On Monday, the Department of Education announced that Eric Contreras, a former teacher and the city’s executive director of social studies, will become the new principal of Stuyvesant High School. Contreras, 43, has two sons in Queens public schools and a daughter who graduated from Stuyvesant in June.
Born in Guatemala and raised by a single mother in New York, Contreras will be the school’s first Hispanic principal at a time when the school is under pressure to increase its black and Hispanic enrollment. In the 2015-2016 school year, black and Hispanic students made up just 3.2 percent of Stuyvesant’s enrollment.
“Throughout my career, diversity has been an area I’ve been deeply invested in and I look forward to engaging in ongoing conversations with my school community around these important issues,” Contreras said in a statement.
Stuyvesant’s black and Hispanic enrollment is lower than at other specialized schools, all of which use the same entrance exam for admission. But the other schools are struggling to diversify, too. Citywide, black and Hispanic students make up approximately 70 percent of the student body, but only 11.8 percent of students at specialized schools, according to an October study by the Community Service Society.
Even the city’s top-performing black and Hispanic middle-schoolers often do not enroll in the city’s specialized schools, the Center for New York City Affairs reported in June.
In an interview with the Wall Street Journal, Contreras said he would consider several ways to increase diversity at the school, such as expanding outreach to middle schools that don’t normally send many students to Stuyvesant, using alumni as mentors, and starting an intensive summer prep program for prospective applicants.

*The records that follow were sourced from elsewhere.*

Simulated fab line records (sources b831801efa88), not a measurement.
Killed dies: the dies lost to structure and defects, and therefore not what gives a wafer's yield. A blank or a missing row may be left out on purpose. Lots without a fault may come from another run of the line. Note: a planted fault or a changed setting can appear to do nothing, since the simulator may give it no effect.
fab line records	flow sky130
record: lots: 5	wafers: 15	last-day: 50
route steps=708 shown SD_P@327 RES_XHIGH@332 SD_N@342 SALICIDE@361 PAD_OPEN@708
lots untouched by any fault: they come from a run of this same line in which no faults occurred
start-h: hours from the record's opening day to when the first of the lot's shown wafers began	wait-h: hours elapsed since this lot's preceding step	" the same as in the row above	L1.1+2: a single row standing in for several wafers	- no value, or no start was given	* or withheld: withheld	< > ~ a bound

In 2013, Brooklyn Technical High School (one of the city’s three original specialized high schools, along with Stuyvesant and the Bronx High School of Science) started its own summer program that provides rising seventh graders from underrepresented middle schools five weeks of summer enrichment courses and extensive test prep. In its first year, 30 students completed the full year of programming. Of those, 16 were admitted to Brooklyn Tech and 10 to Stuyvesant.
Brooklyn Tech also participates in the Discovery program, which gives roughly 220 students who just missed the cutoff on the Specialized High School Admissions Test a seat at a participating school if they complete a summer curriculum. Though the program added an additional 100 spots last year, the share of black and Hispanic students enrolled dropped from 32 percent in 2015 to 26 percent this year.
Stuyvesant stopped participating in the Discovery program more than a decade ago when the city added five more specialized schools and lowered the cutoff score needed to qualify for the program. Stuyvesant’s then-principal Stanley Teitel felt the change would leave Discovery students too far behind their classmates. Of the original three specialized high schools, only Brooklyn Tech still participates in Discovery.
Despite Contreras’ best intentions, advocates say he will likely have a hard time changing the demographics at his school. Unlike the other five specialized high schools, Stuyvesant, Bronx Science and Brooklyn Tech are bound by state law to use only the Specialized High School Admissions Test for deciding who gets in.
Diversity advocates have long pushed for expanding admissions beyond a single test, but legislation to change that requirement has repeatedly failed. One recent bill, introduced in the State Assembly in 2014 and backed by the New York City Council and Schools Chancellor Carmen Fariña, never made it to a vote.
In October, advocates sent Fariña a letter asking for changes to the admissions process. One proposal would guarantee the highest-achieving students at each middle school a seat at one of the specialized high schools; another would allow the specialized schools to consider additional criteria like applicants’ state test scores in admissions.
According to the Community Service Society, changes like these would nearly double the number of black and Hispanic students in specialized schools. But Lazar Treschan, the organization’s director of youth policy, doesn’t discount the ideas Contreras is contemplating for Stuyvesant.
“As long as there’s a single test, there will be a lot of efforts with few results,” Treschan said. “But it’s great to see the school’s leadership recognize that it’s time for change.”